As a business, you have a lifecycle. This cycle includes fun steps such as startup, growth and maturity, as well as a few growing pains like decline and rebirth/innovation/closure. One of the ways to continue this circle of life (anyone else have Lion King stuck in their heads now?) is through merger or acquisition, as this allows you to pursue new growth or get a fresh start with new ownership.
Now you may be thinking, my organization is far too small for M&A (that’s fancy speak for merger and acquisition) activity. We understand where you’re coming from. After all, business media often reports on large size M&A deals and transactions, supported, brokered and executed by investment banks. The names of the organizations involved sound familiar as they often appear on a little list known as the Fortune 500.

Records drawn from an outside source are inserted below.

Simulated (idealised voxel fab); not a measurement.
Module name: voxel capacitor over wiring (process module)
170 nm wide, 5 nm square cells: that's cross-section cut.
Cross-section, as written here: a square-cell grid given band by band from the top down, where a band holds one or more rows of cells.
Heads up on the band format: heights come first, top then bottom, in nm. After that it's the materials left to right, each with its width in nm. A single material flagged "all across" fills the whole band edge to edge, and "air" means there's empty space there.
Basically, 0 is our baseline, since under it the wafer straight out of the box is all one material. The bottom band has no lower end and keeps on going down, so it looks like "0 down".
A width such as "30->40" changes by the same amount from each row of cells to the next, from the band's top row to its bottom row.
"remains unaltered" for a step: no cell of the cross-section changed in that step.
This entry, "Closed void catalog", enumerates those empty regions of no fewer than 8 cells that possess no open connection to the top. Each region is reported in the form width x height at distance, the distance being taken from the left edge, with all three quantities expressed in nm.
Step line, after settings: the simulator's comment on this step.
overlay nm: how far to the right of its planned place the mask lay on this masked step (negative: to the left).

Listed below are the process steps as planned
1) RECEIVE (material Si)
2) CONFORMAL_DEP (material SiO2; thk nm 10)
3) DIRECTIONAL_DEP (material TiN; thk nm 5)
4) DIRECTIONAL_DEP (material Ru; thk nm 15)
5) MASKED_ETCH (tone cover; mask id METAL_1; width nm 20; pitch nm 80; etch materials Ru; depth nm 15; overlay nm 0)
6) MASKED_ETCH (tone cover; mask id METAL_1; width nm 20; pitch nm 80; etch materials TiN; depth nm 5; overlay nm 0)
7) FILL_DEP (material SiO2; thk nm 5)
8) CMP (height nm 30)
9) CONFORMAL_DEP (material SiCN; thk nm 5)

Well we’re here to tell you that M&A is a viable tool for growth in smaller sized businesses. You are welcome.
The Lowdown on M&A
The reasons for deciding to sell in any merger or acquisition is similar, regardless of size, geography or industry of a business. In other words, all of these things are like the other.
Here’s a few common reasons why firms consider M&A:
- The owner(s) would like to say ‘hey hey hey, goodbye’ and exit the business by passing on the operational responsibility to family, the management team or an outside buyer.
- Desire to combine with a strategic competitor or similar company to gain market share or to create synergies and increased profits. Keep your friend close …
- A need for additional capital to continue growing, innovating and expanding.
Why Sell Small?
First, a few definitions. Middle-market companies are typically defined as firms with $50 million to $1 billion in revenues. Lower middle market firms are defined by $5 million to $50 million in revenue.
As you can see, the reasons for M&A activity can be applied to any size company. Now, more than ever, owners and managers of lower-middle and middle market should consider the benefits of using the M&A space as a means of building wealth. After all, it’s trendy.
What do we mean by trendy? Well, professionals at the Faegre Baker Daniels 2015 M&A Conference described the M&A space as “frothy” and “hot” (no, they weren’t describing their Starbucks choice), followed by the same individuals projecting that “hotter” and “pricey-er” would be adjectives to define the space through 2016.
This is occurring because of a few things:
- Record-high multiples and all-time high selling prices which are being driven, in part, by unused capital. This capital is used for investment by Private Equity Groups (remember them?). In other words, the money’s burning a hole in their pockets.
- Strategic buyers looking for strong add-on businesses. Don’t remember what a strategic buyer is? We’ve got you covered.
- Shortage of high-quality sellers. We know there are solid companies operating in the lower middle market without an exit plan. Those without an exit plan are either hoping to live forever or are fine with the company dying when they do. Even those that are contemplating a potential sale are often unsure of how to go about it. We understand selling your business can be a daunting task filled with change, emotion and uncertainty.
- The increasing EBITDA margins of smaller companies. Largely through the use of technology, smaller companies have been able to post high margins. This allows companies with lower revenues to still attract private equity attention.
The moral of the story … it’s becoming an increasingly lucrative time to sell. But wait, there’s more. Because this is such a fun party to be at, family offices have also entered the market as interested buyers. This competition forces buyers to be prepared, expediting the transaction process and generating higher sale prices. Think about it like this … you’re the guest of honor at a party, where everyone else has arrived to see you and you alone.
Are You Ready to Sell Your Business?
This party is happening, regardless the size or industry of your organization. Rather buyers are looking for management who know what they’re doing and defendable growth projections. You can easily have these, regardless of your size. There is no formula or magic metric that can define the ‘perfect’ time to begin the process of looking for a buyer for your business. Hey, we’re not going to give you all the answers.
Rather, you have to look at your own long-term business and personal financial goals. This will be your trigger to join the M&A party. But we will caution you with this. The transaction process is more than just a snap of your fingers. It’s complex and time-consuming. So make sure you bring a guest to your party … a trusted business advisor you will advocate for your best interests.